DHS Allocates $7.5M for Smart Glasses Immigration Surveillance

The Department of Homeland Security plans to spend $7.5 million developing “smart glasses” equipped with real-time biometric identification capabilities to help agents identify migrants in the field, according to documents reviewed by NewsNation. The proposal, included in the Trump administration’s fiscal year 2027 budget, targets completion of a working prototype by the first quarter of next year and aims to enhance what officials describe as enforcement and removal operations.

The budget justification explicitly states the technology would facilitate “efficient and effective immigration enforcement, removal operations and fulfillment of executive orders and administrative priorities while ensuring public safety and operational excellence.” This language reflects the administration’s broader push to allocate substantial resources toward migration enforcement, with the smart glasses representing a technological expansion of surveillance and identification capabilities at immigration checkpoints and in the field.

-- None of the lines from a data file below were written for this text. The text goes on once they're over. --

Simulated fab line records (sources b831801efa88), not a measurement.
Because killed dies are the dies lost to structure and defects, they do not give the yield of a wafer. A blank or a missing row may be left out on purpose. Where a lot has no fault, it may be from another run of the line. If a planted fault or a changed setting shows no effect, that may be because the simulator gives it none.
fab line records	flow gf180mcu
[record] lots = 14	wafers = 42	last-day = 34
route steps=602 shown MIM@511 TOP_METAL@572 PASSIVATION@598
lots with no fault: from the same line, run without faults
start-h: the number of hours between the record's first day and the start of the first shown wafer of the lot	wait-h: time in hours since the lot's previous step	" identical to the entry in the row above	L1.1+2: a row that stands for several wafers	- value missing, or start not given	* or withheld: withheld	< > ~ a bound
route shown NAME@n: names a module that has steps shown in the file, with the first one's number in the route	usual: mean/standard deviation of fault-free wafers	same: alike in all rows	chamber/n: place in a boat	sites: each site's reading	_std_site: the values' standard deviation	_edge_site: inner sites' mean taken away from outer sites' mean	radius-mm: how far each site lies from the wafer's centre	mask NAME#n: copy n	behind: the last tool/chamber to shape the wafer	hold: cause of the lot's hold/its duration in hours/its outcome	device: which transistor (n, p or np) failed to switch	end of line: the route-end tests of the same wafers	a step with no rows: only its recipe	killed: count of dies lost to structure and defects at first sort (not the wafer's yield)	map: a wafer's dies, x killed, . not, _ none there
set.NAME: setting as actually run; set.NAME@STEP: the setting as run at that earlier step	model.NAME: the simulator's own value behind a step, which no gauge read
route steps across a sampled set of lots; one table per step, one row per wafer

A DHS spokesperson told The Independent that “no funds have been committed to any form of ‘smart glasses'” as of Friday, claiming the Science and Technology Directorate is still in assessment stages with privacy offices and legal counsel. However, DHS agents have already been documented wearing personal pairs of Meta’s AI-enabled smart glasses in at least six states since Trump took office, with some agents using them to record and photograph members of the public, according to a prior Independent investigation.

The proposed smart glasses initiative coincides with Meta’s development of facial recognition features for its devices, which the New York Times reported in February would enable users to identify individuals and allow Meta’s AI assistant to provide information about them. This convergence of private technology development and government enforcement spending raises significant questions about surveillance infrastructure and data sharing between tech companies and federal agencies.